November 13, 201312 yr I am trying to make this style of punch for making leather watch straps. I'm going to use 1/2" square stock as the punch base, drill, tap and solder to accept the five individual punches and allow for the punched divots to fall out. For the punches I have used 1/4" O1 drill rod, center drilled with a #36 drill, and tapered and sharpen the end on a lathe. I made a drift punch to drive into the end to do the shaping. This is not very reliable as it sometimes destroys the metal and tears at the taper. I harden after shaping the hole. Is there a better way? I was thinking of a drift punch that would drive all the way through, but maybe the hole will need to be a bit bigger? I haven't figured out how to calculate hole size and this may be cause for the tear-out if I am using a punch too big for the hole.
November 14, 201312 yr You're punching 5 holes at a time? I've never seen a leather punch with more than one punch, though I've never seen one in a commercial operation. Were I making a punch I'd use the same layout as a hand squeezed punch and maybe anchor a small spring in the punch blade to push the slug back out. Of course that's just me and this evening's WAG. Frosty The Lucky.
November 14, 201312 yr I would make a metal template with holes in it and a guide to postion it over the leather..then use one punch through the guide to punch the holes one at a time....
November 14, 201312 yr You want the circumference of the hole to be the same as the perimeter of the slot. Maybe a TINY amount smaller so that it has a small amount of stretch.
November 14, 201312 yr Author Doesn't have to be 5 holes but needs to be at least two for indexing perfectly. Make it five and you strike twice on a watch band and production speeds up. I guess what I really am looking for is a relationship between round drill hole size and elipse size, so a drift can be driven through and reshape exact every time. I don't know the math to figure. Maybe just a bit of trial and error. but I dont want to waste a bunch of stock and time in the process.

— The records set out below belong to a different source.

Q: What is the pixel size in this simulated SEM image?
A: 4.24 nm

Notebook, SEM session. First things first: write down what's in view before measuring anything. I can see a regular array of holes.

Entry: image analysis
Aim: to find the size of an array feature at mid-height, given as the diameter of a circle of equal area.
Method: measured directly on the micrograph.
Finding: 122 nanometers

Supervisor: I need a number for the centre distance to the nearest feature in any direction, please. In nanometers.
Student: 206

November 14, 201312 yr The holes in your example photo are pill or lozenge shaped, not a true ellipse. So you can do the geometry on paper for that rather easily, because that shape is a rectangle with two half circles scanned onto each side. So perimeter of lozenge= 2x*(length of rect.) plus pi*(height of rect.) From there you just need to find a drill bit that will produce a hole with a circumference close to but less than the perimeter you just calculated. Not having a lathe myself I would be inclined to forge the end down a little, drill/drift to the correct shape, and finish edging it on a grinder or with a hand file. Using the same methodology you could drill two smaller holes the desired distance apart and use a burr of some sort (or any other method) to chew out the sliver of metal in between the two holes to machine the correct aperture, then continue to grind or file the edge to taste. As to indexing and the number of punches, I would make one actual punch and make one punch shaped peg at the correct distance that can maybe be detachable so you can start it easily. Then you can set your peg in the previous hole to index, punch the next one, reset peg, rinse/repeat/profit. I'm not going to fight my phone, there may or may not be undesired autocorrect influence in the above =\
November 14, 201312 yr Make a second drift of identical size. Forge this second drift round and measure it.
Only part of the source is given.